Why your website’s mobile menu hides the checkout button
Discover why hamburger menus hide checkout buttons on mobile and how this UX mistake costs Australian businesses sales every day
You’re scrolling through a website on your phone, ready to buy. You tap the cart icon, but instead of a checkout button, you get a wall of menu links. It’s maddening, and it’s costing Aussie businesses real money every single day.
That little hamburger menu—the three lines in the corner—has a dark side. When it hides your checkout button, you’re not just annoying customers; you’re actively blocking sales. Let’s pull back the curtain on this common mobile UX blunder and fix it before your next customer gives up.
The Hamburger Menu Trap
Hamburger menus are everywhere. They’re the default solution for cramming a desktop navigation into a tiny screen. But here’s the problem: they prioritise browsing over buying.

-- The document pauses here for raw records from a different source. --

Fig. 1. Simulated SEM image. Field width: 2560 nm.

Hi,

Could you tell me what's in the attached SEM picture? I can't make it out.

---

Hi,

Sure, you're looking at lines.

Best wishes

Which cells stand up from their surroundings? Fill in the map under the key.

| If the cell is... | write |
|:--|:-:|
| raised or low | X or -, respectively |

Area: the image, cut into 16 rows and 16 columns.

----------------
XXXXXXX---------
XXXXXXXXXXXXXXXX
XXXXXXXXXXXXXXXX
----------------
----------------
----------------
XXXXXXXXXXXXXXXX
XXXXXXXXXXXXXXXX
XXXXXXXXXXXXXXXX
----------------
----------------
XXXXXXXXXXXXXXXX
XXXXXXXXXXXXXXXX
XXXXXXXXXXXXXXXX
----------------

The hidden cost of “tap to reveal”
When a user taps the hamburger icon, they’re usually shown a full-screen overlay of links: About Us, Services, Blog, Contact. Somewhere in that list—often at the very bottom—lives the checkout button or cart link. That’s a lot of friction for a simple action.
I once worked with a Melbourne-based online clothing store. Their mobile conversion rate was stuck at 0.8%, while desktop was a healthy 3.2%. After a week of watching session recordings, the culprit was obvious: customers would add an item to their cart, tap the hamburger menu to find the cart link, and then get distracted by the “New Arrivals” page. They never checked out.
Why Australian shoppers hate extra taps
We’re a nation of people who value directness. Whether you’re in Sydney, Brisbane, or Perth, no one wants to play hide-and-seek with a purchase button. Every extra tap on mobile increases the chance of abandonment by roughly 20%.
The worst part? Many website builders and themes bury the checkout button inside that menu by default. It’s a design choice that assumes all navigation is equal, but it’s not. The checkout button is a call to action, not a page in your sitemap.
Three Common Layouts That Kill Conversions
Not all mobile menus are created equal. Let’s look at the three most common offenders I see in Australian business sites.
The full-screen takeover
This is the classic hamburger menu. You tap the icon, and the entire screen is replaced by a list of links. The checkout button is usually a tiny “Cart” link at the top or bottom of that list.
Why it fails: It completely hides the context of what the user was doing. They were about to buy, and now they’re staring at your company history. It’s a distraction, not a helper.
The sticky bottom bar that doesn’t stick
Some sites try to be clever with a bottom navigation bar that includes a cart icon. That’s great—until the bar disappears when you scroll down a product page or, worse, when you open the hamburger menu.
I tested a Brisbane café’s online ordering system last month. Their bottom bar had a cart icon, but the moment I tapped “View Cart,” the bar vanished and I was trapped in a hamburger menu looking for a “Checkout” link. I gave up and ordered from Uber Eats instead.
The “more” menu overflow
This one’s sneaky. You have a few visible navigation items at the top of the screen, but the last one says “More.” Tap it, and you get a drop-down that includes your checkout link.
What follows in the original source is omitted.